As far back as 2001, John Sutton of The London School of Economics and Political Science wrote in a research paper: “The main challenge now facing the (Indian and Chinese automobile) industries lies in the extension of international best practice to second- and third- tier component suppliers.”
This has larger implications for the economy and its competitiveness. The traditional production system has splintered the world over and given way to an intricate web of supply chains. Companies such as Dell Inc. have built an entirely new business model by using a global network of suppliers. Industrial growth in many sectors today depends on how well local firms integrate into global supply chains. The current problems in the local automobile industry show that many suppliers are incapable of delivering quality to companies in the same country, let alone those in other parts of the world. This is worrisome.
India’s own auto components sector took off in the 1990s, with the arrival of many global companies. These companies developed a local supply chain, partly by bringing in their own global suppliers and partly by nurturing local component manufacturers. The Koreans have been particularly successful in creating such an ecosystem, which is one reason why they succeeded when so many others skidded into trouble. The development of auto supply chains helped transfer technology and management practices to local firms.

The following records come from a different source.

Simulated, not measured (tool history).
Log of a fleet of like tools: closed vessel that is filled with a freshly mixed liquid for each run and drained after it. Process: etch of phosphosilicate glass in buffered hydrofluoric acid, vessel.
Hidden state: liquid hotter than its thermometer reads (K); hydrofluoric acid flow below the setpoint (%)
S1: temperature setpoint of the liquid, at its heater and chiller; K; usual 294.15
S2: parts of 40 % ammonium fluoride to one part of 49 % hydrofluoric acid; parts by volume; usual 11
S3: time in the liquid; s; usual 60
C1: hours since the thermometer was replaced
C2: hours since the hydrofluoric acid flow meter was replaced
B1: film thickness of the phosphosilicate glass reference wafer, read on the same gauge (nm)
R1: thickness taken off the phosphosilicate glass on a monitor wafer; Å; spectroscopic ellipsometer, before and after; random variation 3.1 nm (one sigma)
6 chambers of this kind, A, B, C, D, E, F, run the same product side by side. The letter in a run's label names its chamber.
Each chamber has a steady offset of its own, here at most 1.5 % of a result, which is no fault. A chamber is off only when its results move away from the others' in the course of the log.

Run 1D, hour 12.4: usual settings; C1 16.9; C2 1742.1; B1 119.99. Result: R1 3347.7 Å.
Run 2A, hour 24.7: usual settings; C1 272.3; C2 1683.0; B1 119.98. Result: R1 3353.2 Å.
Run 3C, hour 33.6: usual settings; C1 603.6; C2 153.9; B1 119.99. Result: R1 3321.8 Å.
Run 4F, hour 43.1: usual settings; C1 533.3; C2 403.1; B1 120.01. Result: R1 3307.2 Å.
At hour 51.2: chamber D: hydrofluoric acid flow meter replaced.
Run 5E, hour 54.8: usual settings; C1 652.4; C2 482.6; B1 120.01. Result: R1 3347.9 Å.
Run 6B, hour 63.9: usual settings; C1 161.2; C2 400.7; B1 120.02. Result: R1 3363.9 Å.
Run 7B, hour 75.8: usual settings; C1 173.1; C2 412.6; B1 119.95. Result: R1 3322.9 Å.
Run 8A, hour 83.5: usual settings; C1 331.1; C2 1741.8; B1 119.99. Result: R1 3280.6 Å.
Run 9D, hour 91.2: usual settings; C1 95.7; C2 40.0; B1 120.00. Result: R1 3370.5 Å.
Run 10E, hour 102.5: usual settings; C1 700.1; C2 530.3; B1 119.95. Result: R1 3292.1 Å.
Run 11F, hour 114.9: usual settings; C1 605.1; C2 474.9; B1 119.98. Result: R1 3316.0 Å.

A similar process works in many other industries as well. Such linkages to global supply chains help local industry become more productive. A lot has been written on how the national highways programme and the introduction of a national goods and services tax will help companies manage suppliers and inventories more efficiently. But, equally important is the ability of suppliers, especially those with small and medium scale, to manage growth.
Of course, the fault does not lie with the component makers alone. They complain that the automobile companies are squeezing them on prices. This ensures that suppliers do not have the incentive to invest in technology and growth. India is not unique in this matter.
Something similar has happened globally, as a result of which some of the world’s largest auto component companies are gasping for air.